Japan and South Korea Draw Closer: A New Economic Alliance Takes Shape

Japan and South Korea have spent much of the past decade making their relationship harder than the industrial logic suggests it should be. Historical grievances, territorial disputes, and periodic trade fights have repeatedly damaged what is, on paper, a natural partnership between two advanced, export-oriented, US-allied economies with genuinely complementary technological strengths. 2026 looks different — though not because the underlying tensions have gone away.

In April, South Korean President Lee Jae-myung and Japanese Prime Minister Sanae Takaichi pledged to deepen cooperation across economic security, science and technology, and international rule-making. The statement was not the usual diplomatic language about strengthening trade ties. It described a structural partnership covering joint positions on AI standards, semiconductor supply chains, and critical mineral access.

The business community got there first. SK Group Chairman Choi Tae-won has argued publicly that South Korea should pursue economic integration with Japan and lead a broader Asian economic alliance in the AI era. The argument is direct: together, South Korea and Japan can shape standards, supply chains, and investment frameworks in ways neither can manage alone.

External pressure is doing a lot of work here. Trump administration tariffs have hit both countries and exposed the risks of dependence on US market access and US-controlled technology supply chains. China’s assertiveness in the South China Sea, its competition with Korean and Japanese semiconductor industries, and its economic pressure on smaller regional neighbours have all strengthened the case for closer alignment between the two US allies.

There is genuine industrial substance to build on. South Korea leads in memory semiconductors and OLED displays; Japan dominates semiconductor materials, chemicals, and manufacturing equipment. The two countries are already deeply intertwined in the chip supply chain, even if that interdependence rarely features in political discussions. Complementarities in battery technology, robotics, and hydrogen energy add to the picture.

The risks are real. Domestic politics in both countries have reliably derailed better bilateral relationships before. Nationalist sentiment can reassert itself quickly, and the historical grievances have not gone anywhere. The diplomatic momentum of April 2026 is genuine. Whether it translates into durable institutional arrangements is a different question.

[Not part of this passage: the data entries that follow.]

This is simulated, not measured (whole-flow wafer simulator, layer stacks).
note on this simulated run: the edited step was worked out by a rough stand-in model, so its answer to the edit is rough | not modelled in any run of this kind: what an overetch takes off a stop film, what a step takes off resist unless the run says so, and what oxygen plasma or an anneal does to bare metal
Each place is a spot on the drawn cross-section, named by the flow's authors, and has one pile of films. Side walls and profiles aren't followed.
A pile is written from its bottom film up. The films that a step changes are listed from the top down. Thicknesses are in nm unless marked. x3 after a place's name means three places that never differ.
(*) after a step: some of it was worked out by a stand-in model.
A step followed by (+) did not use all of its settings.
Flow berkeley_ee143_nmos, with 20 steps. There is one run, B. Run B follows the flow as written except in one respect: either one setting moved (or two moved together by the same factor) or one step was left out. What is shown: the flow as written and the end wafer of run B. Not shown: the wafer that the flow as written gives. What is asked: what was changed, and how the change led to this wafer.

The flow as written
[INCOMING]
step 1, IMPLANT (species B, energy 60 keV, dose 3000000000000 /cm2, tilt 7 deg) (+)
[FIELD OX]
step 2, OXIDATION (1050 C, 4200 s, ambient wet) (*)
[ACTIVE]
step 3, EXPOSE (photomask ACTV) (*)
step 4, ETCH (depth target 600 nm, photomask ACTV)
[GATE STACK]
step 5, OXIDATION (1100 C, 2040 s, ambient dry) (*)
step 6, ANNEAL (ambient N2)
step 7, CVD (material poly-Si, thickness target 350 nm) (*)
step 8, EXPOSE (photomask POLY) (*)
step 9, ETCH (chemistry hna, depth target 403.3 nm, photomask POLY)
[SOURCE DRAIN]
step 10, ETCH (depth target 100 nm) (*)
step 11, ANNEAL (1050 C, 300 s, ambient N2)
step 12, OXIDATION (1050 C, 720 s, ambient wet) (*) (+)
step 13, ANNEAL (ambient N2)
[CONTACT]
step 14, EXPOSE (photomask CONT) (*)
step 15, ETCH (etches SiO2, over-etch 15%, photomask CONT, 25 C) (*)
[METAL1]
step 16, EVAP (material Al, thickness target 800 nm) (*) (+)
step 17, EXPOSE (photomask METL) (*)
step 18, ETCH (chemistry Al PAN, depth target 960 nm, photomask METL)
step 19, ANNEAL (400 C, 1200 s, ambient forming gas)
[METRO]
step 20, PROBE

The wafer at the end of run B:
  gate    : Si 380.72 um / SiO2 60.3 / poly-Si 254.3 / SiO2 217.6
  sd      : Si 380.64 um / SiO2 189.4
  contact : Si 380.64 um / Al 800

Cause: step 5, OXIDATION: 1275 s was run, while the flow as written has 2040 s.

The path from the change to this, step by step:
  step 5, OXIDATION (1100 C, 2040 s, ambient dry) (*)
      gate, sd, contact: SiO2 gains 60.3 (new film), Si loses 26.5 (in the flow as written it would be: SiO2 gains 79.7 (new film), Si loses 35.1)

Pressure from US tariffs and Chinese assertiveness has brought South Korea and Japan closer than they have been in years. The two countries have substantial industrial complementarities in semiconductors, materials, and clean energy. For Asia-focused professionals, a more integrated Japan-Korea axis would reshape supply chains and technology partnerships across Northeast Asia — but domestic political risk on both sides means it is not guaranteed.